Workshop with Women from Shelter

The exhibition and workshops “Climate and Actions” at the Anacostia Arts Center resulted in some truly magical connections between disparate worlds. I lead seven workshops at the Anacostia Arts Center, with a total of 86 participants. Several women from a nearby women’s shelter are regulars in the Anacostia Arts Center and one day a woman decided to join my workshop. Since her name is confidential, I will call her Alice.

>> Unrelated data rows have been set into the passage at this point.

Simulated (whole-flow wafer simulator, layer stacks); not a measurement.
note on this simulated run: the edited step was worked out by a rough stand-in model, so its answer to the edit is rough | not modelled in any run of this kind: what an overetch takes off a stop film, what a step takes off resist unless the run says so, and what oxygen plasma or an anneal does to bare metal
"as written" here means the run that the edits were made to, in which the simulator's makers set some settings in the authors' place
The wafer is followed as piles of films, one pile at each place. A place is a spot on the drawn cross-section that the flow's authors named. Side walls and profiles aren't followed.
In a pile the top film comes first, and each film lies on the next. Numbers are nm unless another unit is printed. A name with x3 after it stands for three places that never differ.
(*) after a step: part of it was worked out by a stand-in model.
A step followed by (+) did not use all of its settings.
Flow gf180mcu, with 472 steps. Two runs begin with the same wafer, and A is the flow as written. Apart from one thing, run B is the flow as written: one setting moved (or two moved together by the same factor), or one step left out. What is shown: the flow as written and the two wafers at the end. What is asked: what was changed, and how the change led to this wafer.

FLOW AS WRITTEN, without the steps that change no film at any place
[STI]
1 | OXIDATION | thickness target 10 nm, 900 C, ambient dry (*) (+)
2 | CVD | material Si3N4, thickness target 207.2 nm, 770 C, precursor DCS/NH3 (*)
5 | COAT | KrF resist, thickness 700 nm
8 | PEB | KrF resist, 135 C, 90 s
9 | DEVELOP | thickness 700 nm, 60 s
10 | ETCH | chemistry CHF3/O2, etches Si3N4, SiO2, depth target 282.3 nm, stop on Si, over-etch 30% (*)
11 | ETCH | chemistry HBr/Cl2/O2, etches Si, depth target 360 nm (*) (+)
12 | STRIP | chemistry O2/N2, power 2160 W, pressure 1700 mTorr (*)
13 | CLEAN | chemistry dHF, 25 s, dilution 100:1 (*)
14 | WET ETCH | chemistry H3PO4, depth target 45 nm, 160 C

It was on a Thursday morning and there were only two other participants that day, so Alice and I spoke one-on-one for quite a long time. The workshop involves an audio visual component where I share stories about the women from my ancestral village in Bangladesh and the impact of climate change in that community. Alice seemed very engaged by the presentation and then really enjoyed learning the woodblock printing process. She told me that it brought back childhood memories of linoleum block printing in school art classes. She confided in me that she lives in a women’s shelter and is a domestic violence survivor. I shared that I have done advocacy work with domestic violence survivors and that some of my art is about violence against women. She then asked whether she could bring some of her friends from the shelter to do a workshop and see the show. I told her that they would be most welcome and that I could even do a special session for them.

The next morning I received a call from Elaine Johnson, the Education Coordinator at Calvary Women’s Services, a shelter in Anacostia. She told me that Alice had spoken to her enthusiastically about my workshop and had requested that the shelter schedule a special trip for the women residents. Because the women’s current location is confidential, I agreed to create a special closed workshop just for the Calvary women. I sent a link to the “Her Words: Storytelling with Saris” film that I made with filmmaker Nandita Ahmed, so that the women could watch it together in the shelter’s theatre before coming to the workshop.

On May 29 afternoon, we had a workshop for approximately 24 women from the Calvary Women’s Services shelter. Artist Amy Hughes Braden was luckily available to assist me that day, as it was one of the largest workshops I’ve organized. The Anacostia women had all seen the movie and were full of questions about the women from Bangladesh. They were excited to see the actual woodblocks and identify the corresponding matching prints on the saris hanging in the gallery. Because of safety concerns, I was not allowed to take any photographs of the women, but I did capture an image of the sari that we completed that day. The women from the shelter were touched that the sari they were printing would be worn by one of the women from Katakhali that they had seen in the film.

Although the size of the group made it difficult to have a lot of individual conversations, I did sit in a circle with several women to talk about climate change. They were amazed to hear about the Katakhali women who taught me about solar power and knew that in three years her investment in solar panels would pay for themselves. One woman expressed natural surprise at the global reach of climate change, asking “How is it possible that what we do in this country can affect people as far away as Bangladesh?” Another woman spoke about how much energy is wasted by office buildings and government agencies, remarking: “The Department of Commerce has a monthly electricity bill of $35,000 because they NEVER turn off the lights! That is a crime.”

Currently the women are in transitional housing and have limited means, so their impact on climate change is not great. However, almost all the women still made pledges on the saris to reduce their carbon footprint, promising to “Walk more” and “take the time to turn out the lights.”

The women were a diverse group, with different life experiences . They were mostly African-American but several of other backgrounds and some from outside the DC area. I was truly moved to speak with them and work together on the sari, connecting directly with women on the other side of the globe who are also fighting gender discrimination and poverty.